Defendant bears the burden of demonstrating that fairness requires withdrawal of his plea, and he must make that showing upon a balance of competing factors. Id. at 157-58; State v. Russo, 262 N.J.Super. 367, 373 (App. Div. 1993). Although a motion to withdraw a plea after sentencing must be supported by "strong, compelling reasons, " "a lesser showing is required for motions raised before sentencing." Slater, supra, 198 N.J. at 160.

The applicable factors are: "(1) whether the defendant has asserted a colorable claim of innocence; (2) the nature and strength of defendant's reasons for withdrawal; (3) the existence of a plea bargain; and (4) whether withdrawal would result in unfair prejudice to the State or unfair advantage to the accused." Id. at 157-58. While all factors must be considered and balanced, "[n]o factor is mandatory; if one is missing, that does not automatically disqualify or dictate relief." Id. at 162.

With respect to the first factor, "[a] bare assertion of innocence is insufficient to justify withdrawal of a plea." Id. at 158. Instead, a defendant must "present specific, credible facts and, where possible, point to facts in the record that buttress [his] claim." Ibid. There must be more than just a "change of heart" to warrant leave to withdraw a guilty plea once entered. Id. at 157.

According to Slater, the second factor, the nature and strength of a defendant's reasons for withdrawal, "focuses on the basic fairness of enforcing a guilty plea by asking whether defendant has presented fair and just reasons for withdrawal, and whether those reasons have any force." Id. at 159. Although we are not to approach the reasons for withdrawal with "skepticism, " we "must act with 'great care and realism' because defendants often have little to lose in challenging a guilty plea." Id. at 160 (quoting Taylor, supra, 80 N.J. at 365).

With respect to the third Slater factor, whether the plea was entered as the result of a plea bargain, the Court noted that "defendants have a heavier burden in seeking to withdraw pleas entered as part of a plea bargain." Id. at 160. However, the Court did "not suggest" that the third factor "be given great weight in the balancing process." Id. at 161.

As to the fourth factor, unfair prejudice to the State or unfair advantage to the accused, the Court stated that there was "no fixed formula to analyze the degree of unfair prejudice or advantage that should override withdrawal of a plea" and that "courts must examine this factor by looking closely at the particulars of each case." Ibid. The "critical inquiry" is "whether the passage of time has hampered the State's ability to present important evidence." Ibid. The State need not show prejudice "if a defendant fails to offer proof of other factors in support of the withdrawal of a plea." Id. at 162.

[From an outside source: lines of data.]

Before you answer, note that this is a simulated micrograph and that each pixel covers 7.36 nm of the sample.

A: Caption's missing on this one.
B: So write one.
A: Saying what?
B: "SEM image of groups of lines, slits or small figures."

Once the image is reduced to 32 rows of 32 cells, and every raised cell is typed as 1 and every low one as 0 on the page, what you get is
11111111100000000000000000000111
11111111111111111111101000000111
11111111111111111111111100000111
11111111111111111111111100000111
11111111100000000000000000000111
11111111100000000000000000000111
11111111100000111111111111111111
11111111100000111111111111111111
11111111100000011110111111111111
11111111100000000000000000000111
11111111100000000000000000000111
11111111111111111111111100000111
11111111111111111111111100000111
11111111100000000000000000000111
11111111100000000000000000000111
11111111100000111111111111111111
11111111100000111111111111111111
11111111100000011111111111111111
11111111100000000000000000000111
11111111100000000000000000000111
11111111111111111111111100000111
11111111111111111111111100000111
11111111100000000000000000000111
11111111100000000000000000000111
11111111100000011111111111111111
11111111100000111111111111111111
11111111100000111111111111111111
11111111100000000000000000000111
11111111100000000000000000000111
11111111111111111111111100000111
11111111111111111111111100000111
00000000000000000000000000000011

In State v. Munroe, 210 N.J. 429 (2012), the Court reiterated its ruling in Slater. In doing so, the Court emphasized that in assessing the first factor, whether a defendant has asserted a colorable claim of innocence, "[t]he issue is not whether in the mind of the trial court 'the likelihood of [the defendant] winning on a self-defense was next to nothing.' Rather, the issue is whether defendant raised a colorable claim of innocence that should rightly have been decided by a jury." Id. at 446. The fourth factor, prejudice to the State or unfair advantage to the defendant, is measured at the time defendant seeks to withdraw his plea. Id. at 447; Slater, supra, 198 N.J. at 164. Finally, whether the plea was the product of a plea bargain "must be viewed in light of the other three factors[.]" Munroe, supra, 210 N.J. at 447. If the other factors favor withdrawal of the plea, the fact that the guilty plea was the product of a plea bargain does not defeat the motion. Id. at 447-48.

In Slater, the Court held that the defendant should have been permitted to withdraw his guilty plea because he presented evidence that he was merely a visitor in the hotel room in which drugs were found and had no knowledge of the presence of the drugs. Supra, 198 N.J. at 162-63. These specific and plausible facts constituted a colorable claim of innocence, and nothing in the record contradicted this claim. Ibid. Moreover, the defendant expressed his desire to withdraw his guilty plea within days of his plea and the State did not articulate any prejudice beyond ordinary trial preparation. Id. at 163-64.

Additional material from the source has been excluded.